The power and scale of the United States' aviation market is reflected in latest figures on the biggest airlines.
The top four carriers - by seats available for the past year - are all based in the US.
Figures released by global aviation consultants OAG are for the 12 months to February this year and also show the big Chinese mainland airlines in the first 15 by size.
Fourth-biggest of the US airlines is United, which resumed services to New Zealand last year, and had 177 million seats on offer on its 897 routes. It had the most international routes among the American carriers with 22 per cent of flights outside the US.
OAG notes that compared to the other big airlines United has a small, ageing fleet although a large number of aircraft are on order.
Third-biggest is Southwest, which is the biggest low-cost carrier in the world and operates an exclusively narrow-body fleet of 722 Boeing 737s.
Nearly all its flights are domestic (97 per cent) but its international routes grew by 24 per cent. The highest growth was in Belsize as part of a big push into Central America.
Delta Air Lines is second biggest, offering 223 million seats last year. The airline has the oldest fleet in the top 15: its seven Boeing 747s have an average age of 25 years, according to OAG.
Its fastest growing route is to Iceland, reflecting the surge in popularity of the Nordic country as a tourist destination.
American Airlines is the biggest airline, offering 250 million seats on the youngest fleet among the big four US carriers. In the past year it carried 201 million passengers.
Air New Zealand carries about 15 million passengers a year.
Its fastest growing country pair is US-Australia and American Airlines last year started flying to Auckland from Los Angeles.

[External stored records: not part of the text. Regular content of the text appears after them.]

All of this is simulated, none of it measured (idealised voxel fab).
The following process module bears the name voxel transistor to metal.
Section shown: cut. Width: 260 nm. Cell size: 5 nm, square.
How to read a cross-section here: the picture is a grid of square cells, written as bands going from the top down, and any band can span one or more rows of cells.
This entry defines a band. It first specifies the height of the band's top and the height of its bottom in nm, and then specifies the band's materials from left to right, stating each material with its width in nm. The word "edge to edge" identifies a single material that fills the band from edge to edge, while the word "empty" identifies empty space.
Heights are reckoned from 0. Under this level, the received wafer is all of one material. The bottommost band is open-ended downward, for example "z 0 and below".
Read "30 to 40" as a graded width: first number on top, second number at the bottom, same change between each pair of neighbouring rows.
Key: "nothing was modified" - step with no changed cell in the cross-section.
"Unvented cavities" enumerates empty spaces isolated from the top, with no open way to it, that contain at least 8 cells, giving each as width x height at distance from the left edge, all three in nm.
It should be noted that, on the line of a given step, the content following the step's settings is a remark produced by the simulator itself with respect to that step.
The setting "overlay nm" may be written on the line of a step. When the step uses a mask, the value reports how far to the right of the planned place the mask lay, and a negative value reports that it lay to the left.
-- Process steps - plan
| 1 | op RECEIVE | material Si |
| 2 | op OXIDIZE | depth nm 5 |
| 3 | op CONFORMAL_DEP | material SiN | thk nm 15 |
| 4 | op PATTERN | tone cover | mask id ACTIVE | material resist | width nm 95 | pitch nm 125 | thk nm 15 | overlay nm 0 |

Of the other airlines on the list, budget airline Ryanair comes in fifth by seats on offer but has the largest number of routes of the first 15 (1319). Its planes are fuller than the other airlines', with a load factor of 91 per cent.
Its fastest growing region is Eastern Europe and fastest-growing country pair is Germany to Bulgaria.
China Southern, China Eastern and Air China are ranked 6th, 7th and 11th respectively.
They are expanding their international routes but mostly fly domestically where their on- time performance (all below 70 per cent) is affected by constraints on air traffic around that country.
Emirates, ranked 13th by seat capacity, operates only to international destinations and has the longest average flight time of more than six hours.
Turkish Airlines operates to the most countries, flying to 117.